TODAY is the 550th anniversary of Scotland’s northern boundaries being finalised after centuries of war and dispute, and it was all down to a king who couldn’t pay his debts.

On February 20, 1472, an Act of the Scottish Parliament formally annexed Orkney and Shetland as the territory of Scotland under King James III.

In prehistoric times, the two archipelagos had been settled by people from the Scottish mainland, and especially on Orkney, they left their indelible mark in the form of settlements and tombs such as Skara Brae and Maeshow. Archaeological finds have confirmed that they used the same tools as found on the mainland.

It is thought that possession of Orkney and Shetland was fought over by Scottish nobles until the 8th and 9th centuries when an all-conquering force arrived – the Vikings.

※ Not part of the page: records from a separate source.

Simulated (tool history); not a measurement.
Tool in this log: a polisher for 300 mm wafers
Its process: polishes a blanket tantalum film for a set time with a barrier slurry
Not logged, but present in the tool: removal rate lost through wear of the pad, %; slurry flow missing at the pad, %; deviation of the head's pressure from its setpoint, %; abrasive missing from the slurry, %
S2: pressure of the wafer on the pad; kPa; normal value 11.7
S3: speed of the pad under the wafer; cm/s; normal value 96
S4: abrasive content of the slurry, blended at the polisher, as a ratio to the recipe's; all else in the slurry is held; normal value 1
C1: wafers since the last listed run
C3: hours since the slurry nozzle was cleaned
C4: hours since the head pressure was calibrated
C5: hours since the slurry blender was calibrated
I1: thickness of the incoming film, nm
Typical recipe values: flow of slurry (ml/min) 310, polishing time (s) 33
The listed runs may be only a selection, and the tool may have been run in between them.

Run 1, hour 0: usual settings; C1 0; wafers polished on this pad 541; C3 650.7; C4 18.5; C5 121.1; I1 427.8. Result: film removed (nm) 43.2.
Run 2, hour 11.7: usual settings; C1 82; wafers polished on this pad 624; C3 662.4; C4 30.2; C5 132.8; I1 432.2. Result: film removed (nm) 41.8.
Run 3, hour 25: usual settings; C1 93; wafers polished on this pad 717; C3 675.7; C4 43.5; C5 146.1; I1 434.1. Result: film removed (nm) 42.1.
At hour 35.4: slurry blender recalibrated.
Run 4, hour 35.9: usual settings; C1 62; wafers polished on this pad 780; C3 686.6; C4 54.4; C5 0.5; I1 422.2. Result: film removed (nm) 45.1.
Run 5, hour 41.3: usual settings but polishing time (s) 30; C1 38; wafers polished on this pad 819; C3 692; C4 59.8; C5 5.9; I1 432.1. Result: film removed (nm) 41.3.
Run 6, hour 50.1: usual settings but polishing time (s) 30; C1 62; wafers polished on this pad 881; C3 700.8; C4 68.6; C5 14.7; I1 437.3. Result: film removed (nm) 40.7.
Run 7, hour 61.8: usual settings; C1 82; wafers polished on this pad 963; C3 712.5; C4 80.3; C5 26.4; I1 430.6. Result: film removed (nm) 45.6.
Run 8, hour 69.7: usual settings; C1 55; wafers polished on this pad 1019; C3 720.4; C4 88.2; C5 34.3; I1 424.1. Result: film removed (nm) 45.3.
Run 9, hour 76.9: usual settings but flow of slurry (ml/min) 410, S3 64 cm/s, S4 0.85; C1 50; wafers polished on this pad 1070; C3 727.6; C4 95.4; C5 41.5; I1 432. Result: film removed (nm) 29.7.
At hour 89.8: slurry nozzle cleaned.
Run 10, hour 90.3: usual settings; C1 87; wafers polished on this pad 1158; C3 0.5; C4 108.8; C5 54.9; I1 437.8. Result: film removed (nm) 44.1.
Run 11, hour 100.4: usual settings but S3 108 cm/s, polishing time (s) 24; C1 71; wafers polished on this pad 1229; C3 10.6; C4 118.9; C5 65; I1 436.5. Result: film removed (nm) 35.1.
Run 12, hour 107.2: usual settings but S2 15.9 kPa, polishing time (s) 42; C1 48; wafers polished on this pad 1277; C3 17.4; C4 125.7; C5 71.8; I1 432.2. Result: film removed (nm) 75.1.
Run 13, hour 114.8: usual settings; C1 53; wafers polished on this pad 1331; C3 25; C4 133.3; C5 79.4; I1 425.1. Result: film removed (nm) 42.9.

They were Norsemen, almost all hailing from Norway, and they must have liked Orkney and Shetland because they came, they saw, they conquered and they stayed – unusually for a people whose lives and culture were based on raiding foreign places and taking home the booty. Instead they settled on numerous islands, brought over their women and started families – we do not know how many, but there is plenty of evidence of their transition to a farming-based community.

The Norse occupants did not give up their Viking pursuits, as a remarkable 13th-century book called Orkneying Saga shows. Though often loose with the truth, the Saga does tell the story of how the Norse Jarls, equivalent to an earl, ruled over Orkney and Shetland for several centuries and raided the Hebrides and the mainland of Scotland. They first of all fought the Picts in the northern parts of Scotland and then the Kingdom of Alba which united Picts and Scots in the 9th century.

The earliest reference to the Earldom of Orkney is in an Irish account of the Battle of Clontarf in 1014 when the Norse raiders led by Earl Sigurd Hlordvirsson were driven away by the Irish forces. As both Norway and Scotland disputed overlordship of the islands, the Orkney earls grew in power and by the 13th century there was little doubt that both Orkney and Shetland were effectively Norse in character. That changed in the late-1300s and 1400s when Orkney in particular became more Scottish, as shown by the fact that Henry Sinclair was both Lord of Roslin – his grandson would build the famous chapel there – and Earl of Orkney at the turn of the 15th century.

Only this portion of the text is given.